In commenting on my previous post, Greg Linwood and GrumpyOldDBA raised questions about various implications of parallelism. In this post, I’ll look at the impact of different degrees of parallelism on the query performance. I’ll limit my examination on the same query that uses a Cartesian product temp table, as discussed in the previous two posts ([1] and [2]). The details of the test setup can be found in [1]. The SQL Server instance is SQL Server 2008 R2 (10.50.1600) Enterprise X64 Edition. I’ll look at the performance impact of concurrent executions in a future post.
The law of diminishing marginal return dictates that as you increase the number of processors in a parallel plan, sooner or later you’ll reach a point after which you’ll see a decrease in the performance gain from adding another processor to the parallel plan. Note that it is the decrease in the performance gain, not the decrease in the performance itself.
The question is, for a specific query, does SQL Server know where that inflection point is and therefore make the right decision in picking the optimal degree of parallelism? SQL Server Books Online thinks so. It says:
“When SQL Server runs on a computer with more than one microprocessor or CPU, it detects the best degree of parallelism, that is, the number of processors employed to run a single statement, for each parallel plan execution.”

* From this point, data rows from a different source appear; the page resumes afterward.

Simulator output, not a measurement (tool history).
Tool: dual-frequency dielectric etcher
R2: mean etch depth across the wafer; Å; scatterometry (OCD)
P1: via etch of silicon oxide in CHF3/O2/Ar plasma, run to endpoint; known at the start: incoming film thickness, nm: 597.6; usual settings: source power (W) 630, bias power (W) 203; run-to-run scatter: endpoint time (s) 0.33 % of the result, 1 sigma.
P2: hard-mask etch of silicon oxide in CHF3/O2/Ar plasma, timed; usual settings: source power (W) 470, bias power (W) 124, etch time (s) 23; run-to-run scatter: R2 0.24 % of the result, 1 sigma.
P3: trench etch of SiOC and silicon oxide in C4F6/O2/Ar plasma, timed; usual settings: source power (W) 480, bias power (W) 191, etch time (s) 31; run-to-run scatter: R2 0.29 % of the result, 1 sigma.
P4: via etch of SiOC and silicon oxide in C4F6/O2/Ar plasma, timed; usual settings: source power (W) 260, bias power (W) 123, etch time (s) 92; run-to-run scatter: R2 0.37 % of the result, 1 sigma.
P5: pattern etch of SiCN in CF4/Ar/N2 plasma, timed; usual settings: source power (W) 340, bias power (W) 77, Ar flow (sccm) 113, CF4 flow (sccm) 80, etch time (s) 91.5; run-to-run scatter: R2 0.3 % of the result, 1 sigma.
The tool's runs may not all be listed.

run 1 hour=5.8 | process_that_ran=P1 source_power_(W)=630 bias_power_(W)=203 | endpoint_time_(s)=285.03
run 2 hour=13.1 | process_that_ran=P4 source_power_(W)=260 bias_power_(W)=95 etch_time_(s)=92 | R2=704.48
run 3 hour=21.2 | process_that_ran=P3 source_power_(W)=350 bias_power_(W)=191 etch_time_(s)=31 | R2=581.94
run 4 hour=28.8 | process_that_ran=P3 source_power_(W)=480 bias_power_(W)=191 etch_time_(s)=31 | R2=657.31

But how does that work out in practice? This is a valid question to ask because determining the optimal degree of parallelism is an incredibly difficult problem to solve. We obviously can’t answer this question in generality. Nor should we even attempt.
So let’s take a look at the following query (reproduced from the previous post, and see that post for more details):
select id_server_config,
id_thread_name,
id_tran_type,
id_tran_status,
id_users,
id_cpus,
COUNT(*) as cnt
from tran_stats t1 join #tmp t2
on t1.server_config = t2.server_config and
t1.thread_name = t2.thread_name and
t1.tran_type = t2.tran_type and
t1.tran_status = t2.tran_status and
t1.users = t2.users and
t1.cpus = t2.cpus
group by id_server_config,
id_thread_name,
id_tran_type,
id_tran_status,
id_users,
id_cpus
Let’s run this query on a server with 80 processors with the max degree of parallelism (maxdop) set to different values, and see it performs. (Note that the tran_stats table has 200,000,000 rows, and the query runs with all the data already cached in memory). The following chart summarizes the result:
A couple of things stand out on this chart.
First of all, the diminishing marginal return on parallelism is no mistake. After maxdop = 8, the additional performance gain by increasing degrees of parallelism is rather small. And after maxdop = 24, the gain is virtually non-existent. Arguably, the optimal degree of parallelism for this query on this server is somewhere between 8 and 24.
The second salient point is that when maxdop is set to 0, SQL Server sets the actual degree of parallelism to 64 when running the query. As per Books Online, 64 is the maximum value SQL Server would set maxdop to.
Why is setting maxdop to 64 not optimal for this query? Let’s look at the following chart that shows the % total CPU usage on the server (with 80 processors) at various maxdop settings:
For this query, as we increase the maxdop setting, the total CPU usage steadily goes up. Even though after maxdop = 24, we practically gains no performance, the total CPU usage still goes up. We just end up wasting a tremendous amount of CPU cycles for nothing.
Obviously we need to gain more experience to be sure, but it doesn’t look like a good idea to leave maxdop at 0 on a box with a lot of processors.